China's TV regulator approved 40 digital pay-TV channels last year, Wang said. Sixty more will be approved in the next two weeks, she said. The loans will be made through China Development Bank.

State-owned China Central Television, which has 15 channels, began operating six digital pay-TV channels last week. Many local Chinese TV stations also are getting into the new technology.

"Digital TV needs pay television and pay television needs digital television," said Sun Yusheng, president of CCTV's digital TV unit.

DVN, which has 46 percent of the set-box market in China now, is working with Qingdao Cable Co. in eastern China to develop a platform for value-added services, including games and entertainment, real-time information for stocks and other data.

"The concept is to create a new business model, with value-added services," said Terry Lui, DVN chief executive.

The Chinese government last year announced that Qingdao is the key city for the digital conversion. The government also picked 48 other cities for conversion.

e-government platform

Digital TV is priority for the Chinese government because it offers officials the opportunity to implement a direct information channel, or so-called e-government.
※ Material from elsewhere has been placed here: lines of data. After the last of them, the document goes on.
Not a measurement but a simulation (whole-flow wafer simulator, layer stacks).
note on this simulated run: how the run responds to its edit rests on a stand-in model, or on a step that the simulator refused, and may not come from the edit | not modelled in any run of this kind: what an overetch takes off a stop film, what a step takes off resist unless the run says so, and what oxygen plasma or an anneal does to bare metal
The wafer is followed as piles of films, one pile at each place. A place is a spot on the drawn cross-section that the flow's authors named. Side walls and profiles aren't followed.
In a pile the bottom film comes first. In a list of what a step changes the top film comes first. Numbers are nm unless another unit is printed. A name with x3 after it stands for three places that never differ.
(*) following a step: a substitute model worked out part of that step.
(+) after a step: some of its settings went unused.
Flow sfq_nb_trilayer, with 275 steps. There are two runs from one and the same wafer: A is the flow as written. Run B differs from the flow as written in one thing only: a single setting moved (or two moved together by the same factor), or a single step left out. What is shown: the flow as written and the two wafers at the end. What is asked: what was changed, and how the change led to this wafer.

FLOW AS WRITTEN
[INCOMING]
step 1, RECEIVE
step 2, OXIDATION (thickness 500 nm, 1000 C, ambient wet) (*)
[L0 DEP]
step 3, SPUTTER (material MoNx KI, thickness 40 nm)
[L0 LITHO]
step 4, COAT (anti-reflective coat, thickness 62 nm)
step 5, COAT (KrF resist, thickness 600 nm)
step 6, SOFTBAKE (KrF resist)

The government chose digital TV as an e-government platform rather than the Internet because China's personal computer penetration rate is so low. Only 7 percent of Chinese households have personal computers, while 100 percent have TV sets.

"In some communities, there is even household TV ratio of 1.5, which means some households have two TV sets or more," said Wang. "This is why we picked digital TV as a direct channel between government and the people, rather than the Internet."

Two-thirds of China's population lives in rural, sometimes remote, areas that don't have access to cable and will have to receive digital TV from satellite dishes or digital broadcasts by local TV stations.

"This will take a massive effort as the nation is so huge and the number of households so many," Wang said. Helping farmers pay for expensive digital TV sets is the only solution, she said.